Chapter 17: How the Change Came

Dick asks William what he wants to do now that dinner is over. William says that he wants to let Dick decide, though he secretly wishes to stay with Old Hammond rather than be entertained. Sensing this, Old Hammond protests that he wants to talk with William over another bottle of wine. Dick agrees and brings them another bottle before going off with Clara.

Old Hammond asks William if he has any more questions about their society. William says that what he still wants to know is how it came to be. Old Hammond says that it would be difficult to tell the whole story, so William narrows down his question to ask whether the revolution was peaceful. Hammond replies that nothing was peaceful in the 19th century, but when pressed he says that there was violence along with strikes and starvation.

The poor first went looking for equality within the current political and economic system of the late 19th century. They believed that they could better their financial situations, take some money from the rich, and life would be tolerable. This was impossible, but the "miserable slaves" (104) (in other words, poor workers) could not imagine overturning the system entirely at the time. However, workmen started to form unions to organize the struggle against the rich masters of production. These unions collected large enough sums of money such that workers in an entire industry could strike rather than only some workers and these strikes generally worked in gaining small victories such as changes in work hours or minimum wages. Hammond concedes that this money was sometimes misused, but generally people were serious about the cause.

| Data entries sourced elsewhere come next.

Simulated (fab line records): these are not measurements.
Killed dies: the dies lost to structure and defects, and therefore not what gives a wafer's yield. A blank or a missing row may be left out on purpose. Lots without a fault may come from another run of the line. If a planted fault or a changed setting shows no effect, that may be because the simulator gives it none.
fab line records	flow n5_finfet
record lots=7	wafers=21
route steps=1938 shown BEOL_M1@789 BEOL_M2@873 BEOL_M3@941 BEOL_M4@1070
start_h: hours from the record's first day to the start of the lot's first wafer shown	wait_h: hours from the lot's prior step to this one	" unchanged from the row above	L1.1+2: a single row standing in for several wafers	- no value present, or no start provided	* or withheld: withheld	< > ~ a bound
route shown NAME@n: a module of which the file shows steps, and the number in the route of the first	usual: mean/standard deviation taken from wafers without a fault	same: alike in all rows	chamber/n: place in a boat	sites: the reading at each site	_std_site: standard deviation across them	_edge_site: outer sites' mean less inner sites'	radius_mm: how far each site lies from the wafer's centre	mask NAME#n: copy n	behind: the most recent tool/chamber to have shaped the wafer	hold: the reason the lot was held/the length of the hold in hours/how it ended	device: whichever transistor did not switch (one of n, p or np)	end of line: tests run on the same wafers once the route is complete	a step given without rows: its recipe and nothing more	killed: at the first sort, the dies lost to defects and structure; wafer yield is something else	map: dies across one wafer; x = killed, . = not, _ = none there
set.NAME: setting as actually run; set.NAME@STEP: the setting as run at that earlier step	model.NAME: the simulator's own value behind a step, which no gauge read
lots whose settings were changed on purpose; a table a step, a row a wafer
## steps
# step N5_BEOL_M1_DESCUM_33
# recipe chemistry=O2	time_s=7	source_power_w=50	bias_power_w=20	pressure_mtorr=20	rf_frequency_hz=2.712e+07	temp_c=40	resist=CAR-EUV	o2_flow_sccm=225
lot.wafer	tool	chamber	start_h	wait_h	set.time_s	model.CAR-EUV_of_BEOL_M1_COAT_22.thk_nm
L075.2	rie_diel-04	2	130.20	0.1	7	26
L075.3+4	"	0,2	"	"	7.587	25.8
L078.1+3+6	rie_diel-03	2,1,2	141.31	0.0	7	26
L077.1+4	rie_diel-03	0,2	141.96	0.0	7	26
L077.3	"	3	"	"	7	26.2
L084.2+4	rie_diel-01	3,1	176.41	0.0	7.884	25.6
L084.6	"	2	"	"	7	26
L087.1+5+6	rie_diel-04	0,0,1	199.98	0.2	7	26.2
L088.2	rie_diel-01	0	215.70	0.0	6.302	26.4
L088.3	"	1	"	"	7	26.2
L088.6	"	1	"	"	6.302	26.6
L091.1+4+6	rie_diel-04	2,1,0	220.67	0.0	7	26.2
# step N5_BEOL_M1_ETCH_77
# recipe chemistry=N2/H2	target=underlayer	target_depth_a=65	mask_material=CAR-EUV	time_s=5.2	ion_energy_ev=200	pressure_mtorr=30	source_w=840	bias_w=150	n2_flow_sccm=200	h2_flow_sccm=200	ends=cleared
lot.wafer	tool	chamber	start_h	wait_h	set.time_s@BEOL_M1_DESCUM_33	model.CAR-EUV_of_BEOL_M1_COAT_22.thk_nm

However, around 1952 trouble began with factories struggling and many workers needing charitable donations of food. The Combined Workers published the "Resolution" (107), which was a list of demands and seen as a "declaration of war... by the master class" (107). The workers met in Trafalgar Square and the police attacked the meeting; many were hurt and five died. Other meetings were held in other cities including Manchester. Another meeting convened in Trafalgar Square, this time too big and crowded for the police to cope with. Many rich fled and an army was amassed but not sent out against the people. In Manchester, some protesters were arrested. Business halted and the government was voted full powers by the Parliament. For a week, the revolution stood still, but the people began to get hungry. People had been begging food from the rich, the government, stores, and the authorities and getting it until then, but on the Monday a week after the big meeting there was a major pillaging of a few provision stores. The newspapers the next day were full of alarmed reactions. The newspaper editors met with government officials and the government proclaimed a state of siege in London, with a young general in charge. The newspapers rejoiced.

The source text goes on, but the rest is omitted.